Sysctls | Cluster Administration

Overview
Understanding Sysctls
Namespaced Versus Node-Level Sysctls
Safe Versus Unsafe Sysctls
Enabling Unsafe Sysctls
Setting Sysctls for a Pod

Overview

Sysctl settings are exposed via Kubernetes, allowing users to modify certain kernel parameters at runtime for namespaces within a container. Only sysctls that are namespaced can be set independently on pods; if a sysctl is not namespaced (called node-level), it cannot be set within OKD. Moreover, only those sysctls considered safe are whitelisted by default; other unsafe sysctls can be manually enabled on the node to be available to the user.

Understanding Sysctls

In Linux, the sysctl interface allows an administrator to modify kernel parameters at runtime. Parameters are available via the /proc/sys/ virtual process file system. The parameters cover various subsystems such as:

kernel (common prefix: kernel.)
networking (common prefix: net.)
virtual memory (common prefix: vm.)
MDADM (common prefix: dev.)

More subsystems are described in Kernel documentation. To get a list of all parameters, you can run:

$ sudo sysctl -a

Namespaced Versus Node-Level Sysctls

A number of sysctls are namespaced in today’s Linux kernels. This means that they can be set independently for each pod on a node. Being namespaced is a requirement for sysctls to be accessible in a pod context within Kubernetes.

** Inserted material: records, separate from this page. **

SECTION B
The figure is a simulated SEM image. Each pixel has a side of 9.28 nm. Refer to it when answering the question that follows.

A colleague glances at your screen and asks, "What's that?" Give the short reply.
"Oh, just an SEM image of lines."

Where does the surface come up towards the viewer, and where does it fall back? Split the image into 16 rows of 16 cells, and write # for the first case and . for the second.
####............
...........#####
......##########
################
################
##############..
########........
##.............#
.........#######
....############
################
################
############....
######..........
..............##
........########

The following sysctls are known to be namespaced:

kernel.shm*
kernel.msg*
kernel.sem
fs.mqueue.*

Additionally, most of the sysctls in the net.* group are known to be namespaced. Their namespace adoption differs based on the kernel version and distributor.

To check which net.* sysctls are namespaced on your system, run the following command:

$ podman run --rm -ti docker.io/fedora \
    /bin/sh -c "dnf install -y findutils && find /proc/sys/ \
    | grep -e /proc/sys/net"

Sysctls that are not namespaced are called node-level and must be set manually by the cluster administrator, either by means of the underlying Linux distribution of the nodes (e.g., via /etc/sysctls.conf) or using a DaemonSet with privileged containers.

Consider marking nodes with special sysctls as tainted. Only schedule pods onto them that need those sysctl settings. Use the Kubernetes taints and toleration feature to implement this.

Safe Versus Unsafe Sysctls

Sysctls are grouped into safe and unsafe sysctls. In addition to proper namespacing, a safe sysctl must be properly isolated between pods on the same node. This means that setting a safe sysctl for one pod:

must not have any influence on any other pod on the node,
must not allow to harm the node’s health, and
must not allow to gain CPU or memory resources outside of the resource limits of a pod.

By far, most of the namespaced sysctls are not necessarily considered safe.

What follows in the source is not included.